Simply put, it’s the expression of our opinions and beliefs.  Do we all utilize our voices and are all voices really that important? We do not all utilize our voices. In fact, many chose to be silent. Or maybe they don’t. Maybe they are silenced. It’s unfortunate, but the softer voice often gets drowned out. Nevertheless, I believe that all voices do deserve to be heard, to some extent. Maybe what you have to say, someone near you needs to hear. So what drowns your voice?
Fear of judgment and failure immobilize my tongue. My voice, normally strong and unwavering, falls prey to these fears. What if I’m wrong and someone challenges me? What if the person who I esteem finds fault in what I have to say. Or worse, thinks me inadequate and incapable of competent coherent thoughts? What of this?

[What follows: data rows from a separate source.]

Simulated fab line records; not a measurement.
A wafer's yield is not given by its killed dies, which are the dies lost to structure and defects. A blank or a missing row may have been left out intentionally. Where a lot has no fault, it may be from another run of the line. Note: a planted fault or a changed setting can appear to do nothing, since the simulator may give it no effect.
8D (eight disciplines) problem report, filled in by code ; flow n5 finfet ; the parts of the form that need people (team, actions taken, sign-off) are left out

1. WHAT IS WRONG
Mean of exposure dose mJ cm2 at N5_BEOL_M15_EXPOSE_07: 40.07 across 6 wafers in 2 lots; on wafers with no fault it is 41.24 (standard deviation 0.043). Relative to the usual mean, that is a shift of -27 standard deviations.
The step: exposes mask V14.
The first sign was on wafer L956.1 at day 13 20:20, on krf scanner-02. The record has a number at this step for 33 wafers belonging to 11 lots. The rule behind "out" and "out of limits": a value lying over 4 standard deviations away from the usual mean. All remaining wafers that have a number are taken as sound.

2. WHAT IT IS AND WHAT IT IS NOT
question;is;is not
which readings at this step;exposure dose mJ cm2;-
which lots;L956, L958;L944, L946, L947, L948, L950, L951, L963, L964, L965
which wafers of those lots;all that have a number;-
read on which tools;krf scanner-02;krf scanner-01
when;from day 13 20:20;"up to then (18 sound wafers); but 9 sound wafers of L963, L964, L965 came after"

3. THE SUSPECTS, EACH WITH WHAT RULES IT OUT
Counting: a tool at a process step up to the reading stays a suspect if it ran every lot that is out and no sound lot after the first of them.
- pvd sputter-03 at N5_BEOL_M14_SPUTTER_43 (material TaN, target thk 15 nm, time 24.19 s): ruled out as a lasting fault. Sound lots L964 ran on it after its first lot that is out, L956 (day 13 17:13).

Yet, I must say that my biggest enemy is ignorance. It chokes me. Slithering its sly smug hands over my mouth and laughing at my inability to refute what I do not know.  Lack of knowledge, simply being uninformed always kills my voice. Because how can I rebut an argument I know nothing about? Instead, I find myself silently embarrassed and quizzically nodding approval of a subject I desperately wished I knew anything about.

I urge you to find strength in your own voice. Listen to it. Challenge it. Encourage it. Introduce it to new voices, parallel voices, or opposing voices. Love your voice. Never be ashamed of it. Don’t allow anyone to stop the growth of your voice. Additionally, if someone puts you down for a minor or inconsequential mistake or belittles you and makes you feel inadequate, unworthy or invaluable in any way then they are not someone you want to esteem. That last thought is often extremely difficult to embrace, because, unfortunately, that belittling person is sometimes a loved one. Nonetheless, we must not be muted. Instead, we must sing.